May 9, 2022
Weeks of speculation that Russian president Vladimir Putin would use the May 9 Victory Day celebration to announce he was escalating his war on Ukraine were incorrect. The celebration went off—subdued this year—and Putin delivered a speech, but it simply covered his usual topics. During the day, hackers broke into Russian televisions with the message: “The blood of thousands of Ukrainians and hundreds of murdered children is on your hands…. TV and the authorities are lying. No to war.”
Instead, the powerful speech of the occasion came from Ukrainian president Volodymyr Zelensky, filmed outside walking down Khreshchatyk Street, the main street in Kyiv, where normally there would be a Victory Day parade. Zelensky claimed Ukrainian ownership of victory against the Nazis in World War II, then turned to the story of the present.
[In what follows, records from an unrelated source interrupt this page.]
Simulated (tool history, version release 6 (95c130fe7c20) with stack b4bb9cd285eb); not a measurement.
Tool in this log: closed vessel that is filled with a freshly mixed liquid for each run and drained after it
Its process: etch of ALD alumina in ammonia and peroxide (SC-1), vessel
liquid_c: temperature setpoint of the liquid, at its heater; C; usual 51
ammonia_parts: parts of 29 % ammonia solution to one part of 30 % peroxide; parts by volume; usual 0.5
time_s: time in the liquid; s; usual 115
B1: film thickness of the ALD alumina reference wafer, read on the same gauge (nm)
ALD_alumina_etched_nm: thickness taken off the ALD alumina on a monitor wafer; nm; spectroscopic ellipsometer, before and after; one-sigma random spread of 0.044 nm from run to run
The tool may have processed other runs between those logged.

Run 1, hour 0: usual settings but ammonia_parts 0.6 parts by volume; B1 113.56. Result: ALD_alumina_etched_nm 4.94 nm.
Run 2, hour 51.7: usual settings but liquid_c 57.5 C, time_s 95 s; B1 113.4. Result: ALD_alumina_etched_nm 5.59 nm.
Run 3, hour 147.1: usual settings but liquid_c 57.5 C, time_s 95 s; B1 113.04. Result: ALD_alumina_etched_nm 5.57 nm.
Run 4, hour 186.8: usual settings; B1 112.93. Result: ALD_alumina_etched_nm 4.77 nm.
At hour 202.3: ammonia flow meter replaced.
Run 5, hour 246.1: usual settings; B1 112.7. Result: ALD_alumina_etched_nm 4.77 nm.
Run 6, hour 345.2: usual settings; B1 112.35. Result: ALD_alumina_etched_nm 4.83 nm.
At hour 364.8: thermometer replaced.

Ukrainians are fighting, he said, “[f]or our freedom. For our independence. So that the victory of our ancestors was not in vain. They fought for freedom for us and won. We are fighting for freedom for our children, and therefore we will win…. And very soon there will be two Victory Days in Ukraine. And someone will not even have one left. We won then, we will win now, too! And Khreshchatyk [Street] will see the parade of victory—the victory of Ukraine.”
At home, a big story broke over the weekend, reminding us that the ties of the Republican Party to Russians and the effect of those ties on Ukraine reach back not just to former president Trump, but at least to the 2008 presidential campaign of Arizona senator John McCain.
Late Saturday night, political strategist Steve Schmidt, who worked on a number of Republican political campaigns including McCain’s when he ran for president in 2008, began to spill what he knows about that 2008 campaign. Initially, this accounting took the form of Twitter threads, but on Sunday, Schmidt put the highlights into a post on a Substack publication called The Warning. The post’s title distinguished the author from those journalists and members of the Trump administration who held back key information about the dangerous behavior in Trump’s White House in order to include it in their books. The post was titled: “No Books. No Money. Just the Truth.”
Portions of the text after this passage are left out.